Heroic fantasy meets Dickens

Author: Patrick Rothfuss

Publisher: Gollancz

662 pages • £18.99

ISBN: 978-0-5750-8139-0
Also available in paperback (£14.99)

Rating:

Clichés only ever become clichés because they work – and the latest heavily-trumpeted Epic Fantasy to hit the shelves proves this in spades. Patrick Rothfuss may be a first-time novelist, but in The Name of the Wind (first in the Kingkiller Chronicle series) he’s carried off something seriously impressive, remixing almost every over-worn fantasy plot ingredient you can think of (aged mentor, enigmatic love interest…) in a way that reminds you exactly why they worked in the first place.
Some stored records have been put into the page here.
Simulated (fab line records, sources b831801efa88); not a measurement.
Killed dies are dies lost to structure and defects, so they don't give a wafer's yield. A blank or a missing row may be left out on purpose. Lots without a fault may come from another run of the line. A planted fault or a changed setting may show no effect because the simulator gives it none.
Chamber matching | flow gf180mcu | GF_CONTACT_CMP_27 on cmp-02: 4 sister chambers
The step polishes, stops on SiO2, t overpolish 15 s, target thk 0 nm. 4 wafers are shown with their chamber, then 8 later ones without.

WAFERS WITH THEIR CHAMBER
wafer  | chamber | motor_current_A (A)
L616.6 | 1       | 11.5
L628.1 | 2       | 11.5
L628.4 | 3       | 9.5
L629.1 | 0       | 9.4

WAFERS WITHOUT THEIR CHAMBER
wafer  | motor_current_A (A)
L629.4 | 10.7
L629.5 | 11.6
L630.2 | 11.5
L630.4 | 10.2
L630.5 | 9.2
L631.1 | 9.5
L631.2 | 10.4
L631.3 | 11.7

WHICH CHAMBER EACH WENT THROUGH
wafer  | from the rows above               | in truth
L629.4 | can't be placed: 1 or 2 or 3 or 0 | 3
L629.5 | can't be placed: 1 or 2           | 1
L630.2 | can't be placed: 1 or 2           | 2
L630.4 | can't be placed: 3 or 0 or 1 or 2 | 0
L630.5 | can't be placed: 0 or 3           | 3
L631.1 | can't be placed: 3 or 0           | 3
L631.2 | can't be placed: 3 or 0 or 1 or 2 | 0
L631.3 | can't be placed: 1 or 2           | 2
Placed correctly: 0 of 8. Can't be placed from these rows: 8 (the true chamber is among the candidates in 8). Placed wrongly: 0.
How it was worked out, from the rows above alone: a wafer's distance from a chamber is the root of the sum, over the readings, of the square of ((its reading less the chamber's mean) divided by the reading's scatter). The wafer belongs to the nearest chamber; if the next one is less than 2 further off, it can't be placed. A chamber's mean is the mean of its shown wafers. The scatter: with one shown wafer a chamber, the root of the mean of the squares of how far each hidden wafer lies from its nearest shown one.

Essentially, the book plays like a sword-and-sorcery version of David Copperfield (the classic novel, not the big-haired magician), following the life history of Kvothe, a notorious and almost mythic hero who’s begrudgingly relating his life story to a chronicler of epic sagas. Here in “Day One” of Kvothe’s tale-telling, we find out about his early days growing up in a theatrical troupe, the killing of his family, and how his quest to find the demonic creatures responsible led him towards a place at the Arcanum of the University, and a chance to learn the real secrets of magic…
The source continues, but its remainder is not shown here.